Senate Passes Bill Aimed at Separating Georgia from Common Core

Feb 25, 2014

The Georgia Senate Wednesday approved a bill aimed at separating the state from the Common Core education standards. 

The bill establishes an advisory council of community members. The council will help the state board of education carry out its current review of the math and English/Language Arts standards. But some critics of the bill have said that creates an extra layer of bureaucracy. Sen. William Ligon (R-Brunswick), the bill’s primary sponsor, refutes that. 

“You have to remember that the layer that’s added is involvement of our parents and our teachers - the ones that are there that are involved in the education of our children," Ligon says. "And I don’t see that anytime you’re involving more parents you’re adding a level of bureaucracy."

Sen. William Ligon (R-Brunswick) urges senators to support HB 167, which aims to pull Georgia away from the Common Core.
Credit Martha Dalton/WABE News

The legislation also prevents Georgia from adopting science and social studies standards set to roll out in the fall. That’s just one reason why some senators, like Democratic Whip Vincent Fort, voted against the bill.
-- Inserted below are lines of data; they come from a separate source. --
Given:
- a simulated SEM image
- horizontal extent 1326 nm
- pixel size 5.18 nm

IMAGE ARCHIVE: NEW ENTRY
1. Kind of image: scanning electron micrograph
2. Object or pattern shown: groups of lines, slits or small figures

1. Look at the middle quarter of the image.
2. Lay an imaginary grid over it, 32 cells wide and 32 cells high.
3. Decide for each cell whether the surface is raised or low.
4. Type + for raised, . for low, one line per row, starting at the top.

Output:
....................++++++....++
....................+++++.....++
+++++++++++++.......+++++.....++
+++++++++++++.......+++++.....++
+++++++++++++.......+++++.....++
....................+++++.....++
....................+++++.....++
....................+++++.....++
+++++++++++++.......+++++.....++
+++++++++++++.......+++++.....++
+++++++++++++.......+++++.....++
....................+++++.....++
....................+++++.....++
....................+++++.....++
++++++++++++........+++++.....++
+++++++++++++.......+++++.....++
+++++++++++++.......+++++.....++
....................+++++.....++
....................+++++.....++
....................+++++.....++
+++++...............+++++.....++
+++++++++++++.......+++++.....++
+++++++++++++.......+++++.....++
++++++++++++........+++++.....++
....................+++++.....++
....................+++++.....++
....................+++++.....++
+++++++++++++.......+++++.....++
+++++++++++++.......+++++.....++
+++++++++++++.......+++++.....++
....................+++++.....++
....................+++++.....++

“I think the Common Core is general guidelines for curriculum," Fort said. "It provides a direction, more so than a mandate. And the extremist wing of the Republican Party is very paranoic [sic] about how this infringes on local control, and it doesn’t.”

The issue has sparked debate within the GOP. Some Republicans, like Gov. Deal and state superintendent and gubernatorial candidate John Barge, have publicly  supported the standards. Others, like Ligon and Lt. Gov. Casey Cagle, have staunchly opposed them. The original version of the bill called for Georgia to pull out of the Common Core. But GOP leaders reached a compromise.

Sen. Jason Carter (D-Decatur) is running against Deal for governor in November. He has criticized the governor’s education policies and voted against the bill. 

“I think it’s a stunt,” he said after the vote. 

The bill passed the Senate by a vote of 34-16. Next, it heads to the House.